Compiler Methodology for Intel® MIC Architecture
Unlike the IA-32 and Intel® 64 architectures, the Intel® MIC Architecture requires all data accesses to be properly aligned according to their size, otherwise the program may behave unpredictably.
For example, an integer variable, which requires four bytes of storage, has to be allocated on an address that is a multiple of four. Likewise, a double-precsion floating point variable or a pointer variable, which requires eight bytes of storage, has to be allocated on an address that is a multiple of eight.
Structures and unions assume the alignment of their most strictly aligned component. Each member is assigned to the lowest available offset with the appropriate alignment. The size of any object is always a multiple of the object‘s alignment.
Note that removing the misaligned accesses on IA-32 and Intel® 64 architectures (through appropriate source changes) will likely lead to improved performance there too.
1. Here is a Fortran example that is not ABI-compliant on the Intel® MIC Architecture - note the use of the “sequence” keyword inside an object.
Consider, the following structure:
type, public :: GridEdge_t
sequence
integer :: head_face ! needed if head vertex has shape (i.e. square)
integer :: tail_face ! needed if tail vertex has shape (i.e. square)
integer :: head_ind !
integer :: tail_ind !
type (GridVertex_t),pointer :: head ! edge head vertex
type (GridVertex_t),pointer :: tail ! edge tail vertex
logical :: reverse
end type GridEdge_t
Adding up the sizes of the individual fields, the size of this object is 36 bytes. Since the sequence keyword is used, they are contiguous in memory. If we had an array of these objects, array elements are packed without padding bytes. So after the first element, subsequent elements would no longer be aligned when trying to access the fields head or tail. According to the ABI requirements, the fields head and tail should be 8-bytes aligned, so alignment of a GridEdge_t should be 8 bytes, and sizeof GridEdge_t should be a multiple of 8, viz. 40. If the SEQUENCE keyword is removed, the compiler automatically creates GridEdge_t wth the correct size of 40 bytes.

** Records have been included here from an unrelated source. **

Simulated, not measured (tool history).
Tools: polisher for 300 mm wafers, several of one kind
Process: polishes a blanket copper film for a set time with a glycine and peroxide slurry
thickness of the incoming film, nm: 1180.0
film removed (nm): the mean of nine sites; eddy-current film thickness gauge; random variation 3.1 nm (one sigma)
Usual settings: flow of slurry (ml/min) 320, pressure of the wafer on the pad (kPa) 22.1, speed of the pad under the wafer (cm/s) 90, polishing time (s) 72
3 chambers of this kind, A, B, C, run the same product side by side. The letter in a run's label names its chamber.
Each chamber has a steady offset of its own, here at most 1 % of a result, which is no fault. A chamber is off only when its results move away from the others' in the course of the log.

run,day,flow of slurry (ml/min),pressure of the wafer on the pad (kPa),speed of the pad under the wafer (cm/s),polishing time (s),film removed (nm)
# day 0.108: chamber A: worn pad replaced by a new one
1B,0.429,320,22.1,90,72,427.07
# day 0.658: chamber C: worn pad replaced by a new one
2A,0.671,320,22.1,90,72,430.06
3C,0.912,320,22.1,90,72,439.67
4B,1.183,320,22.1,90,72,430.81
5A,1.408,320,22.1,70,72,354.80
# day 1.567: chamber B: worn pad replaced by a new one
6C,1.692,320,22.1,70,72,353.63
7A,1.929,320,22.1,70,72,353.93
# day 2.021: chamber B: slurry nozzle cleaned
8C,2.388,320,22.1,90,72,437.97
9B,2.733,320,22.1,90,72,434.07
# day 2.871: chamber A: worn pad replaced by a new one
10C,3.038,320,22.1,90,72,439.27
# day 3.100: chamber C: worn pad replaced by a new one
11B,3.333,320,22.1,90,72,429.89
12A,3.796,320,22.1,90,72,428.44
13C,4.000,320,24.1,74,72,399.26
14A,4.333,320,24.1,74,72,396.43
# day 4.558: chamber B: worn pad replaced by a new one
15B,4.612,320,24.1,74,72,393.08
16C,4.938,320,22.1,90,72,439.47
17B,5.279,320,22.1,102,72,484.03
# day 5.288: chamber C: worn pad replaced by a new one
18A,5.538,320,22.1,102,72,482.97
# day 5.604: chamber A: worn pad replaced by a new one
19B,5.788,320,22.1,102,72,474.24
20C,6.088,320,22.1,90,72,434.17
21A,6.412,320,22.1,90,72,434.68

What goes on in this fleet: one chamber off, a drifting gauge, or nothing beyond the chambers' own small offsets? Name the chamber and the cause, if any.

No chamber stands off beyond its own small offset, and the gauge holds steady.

2. Here is a simple synthetic example in C that violates the ABI:
#include <malloc.h>
int main(int argc, char **argv)
{
char *blob = (char *)malloc(100); // malloc returns 8-byte aligned pointer
float *ptr = (float *)(blob + argc); // Assume program is invoked with no arguments, argc=1
for(int i = 0; i < argc; i++)
{
ptr[i] = 0; // GP fault here since floating point data is not aligned at 4-bytes
}
return 0;
}
This kind of access violation may happen from a user written memory allocation routine. Its not uncommon for users to write their own memory allocation routines, which could inadvertently result in unaligned allocated memory. This can lead to runtime errors due to the ABI requirements on the Intel® MIC Architecture and should be fixed by the user by making appropriate changes in the source code.